Monex Europe: ECB, Fed, BoE rate decisions previews

Monex Europe: ECB, Fed, BoE rate decisions previews

Central bank Monetary policy
Obligaties (02)

The team of Simon Harvey, Head of FX Analysis at Monex Europe, has published its previews for the upcoming central banks decisions:

European Central Bank

For the BoE and ECB, a downshift to 50 bps is widely expected, meaning the market reaction will likely depend on the corresponding communications and forward guidance. In the Bank of England’s case, it is likely that they will continue to push back on market pricing for 2023 while continuing to cast a bleak economic projection for the next twelve months.

The challenge for the ECB is much more difficult, however. The recent string of stronger than expected activity data suggests that the ECB may need to cast a more hawkish tone, while risks to headline inflation are likely to migrate towards H2 2023’s inflation projection when Europe competes with a striving Chinese economy to refill its energy inventories.

Additionally, the ECB also needs to provide guidance on how they wish to shrink their balance sheet We think the most likely option for them is to passively allow the Asset Purchase Programme to roll off, beginning as early as Q2 2023. […] Data since the ECB’s last meeting in October has shown a partial improvement in inflation conditions and a much more robust eurozone economy in Q3 than initially expected. […]

While the economic data will play into the hawk's hands, ultimately, the doves will likely have a greater basis to launch some resistance as a 50bps hike would see rates rise to the upper bound of the ECB’s estimated neutral range, a reason in itself for more caution. Given communications recently have largely guided towards a 50bp hike too, the decision by the ECB is unlikely to be the primary focus for markets.

Instead, the updated staff projections and the ECB’s decision on how it aims to wind down its Asset Purchase Programme will be the area where economists focus their attention.

Bank of England

The Bank of England hasn’t had a smooth journey over the past few months and that is unlikely to change with this week’s interest rate decision. As things stand, we think consensus is fairly well aligned, although there are some risks that the BoE will hike by a second consecutive 75bps to 3.75% as inflation expectations have drifted higher and next week’s inflation data could show uncomfortably high levels of core inflation.

Should the BoE meet expectations and hike to 3.5% the market impact will be driven by the MPC’s assessment of economic conditions and the voting split as that will provide the bulk of the forward guidance for Q1’s rate profile.

Federal Reserve

The Federal Reserve is widely expected to hike the Federal funds target range by 50 bps to 4.25-4.5% at next week’s meeting, as officials have repeatedly guided expectations to a slowdown in the pace of their hiking cycle. Recent inflation data has reaffirmed the Fed’s messaging to markets as it provided the central bank cover to act less aggressively to keep inflation expectations anchored.
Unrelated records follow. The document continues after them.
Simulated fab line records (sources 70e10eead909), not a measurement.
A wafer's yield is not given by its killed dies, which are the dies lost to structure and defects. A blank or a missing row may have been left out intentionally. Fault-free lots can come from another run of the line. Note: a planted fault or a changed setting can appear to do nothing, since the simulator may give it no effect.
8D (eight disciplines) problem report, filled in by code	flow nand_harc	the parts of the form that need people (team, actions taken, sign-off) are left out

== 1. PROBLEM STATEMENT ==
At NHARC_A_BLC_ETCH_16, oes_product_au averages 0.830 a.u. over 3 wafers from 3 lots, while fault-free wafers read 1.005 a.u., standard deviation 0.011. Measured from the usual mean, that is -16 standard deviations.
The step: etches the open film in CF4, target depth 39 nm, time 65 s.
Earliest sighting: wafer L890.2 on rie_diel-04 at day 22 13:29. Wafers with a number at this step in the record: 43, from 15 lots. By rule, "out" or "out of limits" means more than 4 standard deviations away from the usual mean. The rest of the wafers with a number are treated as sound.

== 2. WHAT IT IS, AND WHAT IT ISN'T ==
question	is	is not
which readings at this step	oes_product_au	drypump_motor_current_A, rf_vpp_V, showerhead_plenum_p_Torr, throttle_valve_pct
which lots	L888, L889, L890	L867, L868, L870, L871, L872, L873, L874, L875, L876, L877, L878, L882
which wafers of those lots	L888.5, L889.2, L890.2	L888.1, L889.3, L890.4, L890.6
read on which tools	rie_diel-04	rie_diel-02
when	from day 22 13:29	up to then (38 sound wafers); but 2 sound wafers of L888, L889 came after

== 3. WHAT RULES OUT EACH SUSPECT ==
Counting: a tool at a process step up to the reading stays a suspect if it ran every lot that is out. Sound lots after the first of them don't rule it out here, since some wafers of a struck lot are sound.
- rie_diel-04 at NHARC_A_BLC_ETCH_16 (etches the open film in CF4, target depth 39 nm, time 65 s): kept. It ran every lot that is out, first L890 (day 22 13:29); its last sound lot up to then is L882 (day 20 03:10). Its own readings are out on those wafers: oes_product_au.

While November’s CPI report is set to be released just the day before the Fed concludes its two-day meeting and announces its policy decision, we think any signal in that data will largely impact the Fed’s next decision in February and their revised Summary of Economic Projections at this meeting as opposed to impacting the near term rate decision due to the strength of their recent guidance

Should the pace of sequential core inflation rebound, as it has done in the past two instances following a weak MoM print the month prior, we expect the Fed’s median dot for 2023 to be revised “somewhat higher” towards 5%.

In the event that November’s inflation data compounds the disinflationary signals of the previous report, the Fed won’t take too much comfort in this as wage pressures suggest that underlying core inflation rates may still be above the level consistent with their 2% inflation target. For this reason, we expect them to still signal a preference to take rates further into restrictive territory, albeit at a more cautious rate in Q1 2023 under this scenario.